Keyboard Maestro users wanting to extract parts and strings from XML may struggle to find general Regular Expression solutions. XML consists of nested tags, and regular expressions can't model recursive patterns.
XQuery (a W3C query language built into macOS) can make things quite a lot easier.
Here is a subroutine (with an example macro) which applies any XQuery 1.0 expression to a Keyboard Maestro variable containing an XML document, and returns the results.
- The XML sample is kindly provided by @ALYB.

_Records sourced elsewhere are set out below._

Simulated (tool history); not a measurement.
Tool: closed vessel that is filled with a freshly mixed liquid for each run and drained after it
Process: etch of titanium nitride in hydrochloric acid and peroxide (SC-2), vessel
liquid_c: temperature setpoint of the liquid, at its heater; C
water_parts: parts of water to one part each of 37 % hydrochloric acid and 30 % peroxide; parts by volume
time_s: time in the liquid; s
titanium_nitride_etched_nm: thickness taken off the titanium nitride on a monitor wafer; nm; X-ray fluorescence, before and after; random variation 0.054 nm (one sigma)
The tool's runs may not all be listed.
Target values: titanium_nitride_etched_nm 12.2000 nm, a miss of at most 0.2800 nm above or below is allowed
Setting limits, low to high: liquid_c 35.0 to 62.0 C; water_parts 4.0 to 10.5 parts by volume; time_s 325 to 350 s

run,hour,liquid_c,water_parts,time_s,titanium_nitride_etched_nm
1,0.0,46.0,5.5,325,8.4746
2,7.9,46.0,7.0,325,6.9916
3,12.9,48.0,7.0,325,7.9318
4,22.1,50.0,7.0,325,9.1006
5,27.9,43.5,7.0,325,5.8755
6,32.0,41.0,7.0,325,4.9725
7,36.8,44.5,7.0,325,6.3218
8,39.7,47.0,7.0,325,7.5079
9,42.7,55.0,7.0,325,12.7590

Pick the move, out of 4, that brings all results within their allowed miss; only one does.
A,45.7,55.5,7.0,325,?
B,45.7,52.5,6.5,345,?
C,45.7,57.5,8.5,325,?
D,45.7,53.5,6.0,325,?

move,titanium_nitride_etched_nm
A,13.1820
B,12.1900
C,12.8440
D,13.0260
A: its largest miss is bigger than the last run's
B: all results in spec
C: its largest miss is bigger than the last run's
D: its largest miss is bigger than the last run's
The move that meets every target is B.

- The version of XQuery built into macOS is 1.0
- To run the sample test macro, you also need to have the subroutine somewhere in an activated group
- Some basic examples of XQuery expressions are explained below
UPDATED to version 0.5 (enabling display of date values, and allowing for missing xml or xquery, and allowing processing of XInclude composite XML documents)
XQuery over XML SUBROUTINE.kmmacros.zip (2,6 Ko)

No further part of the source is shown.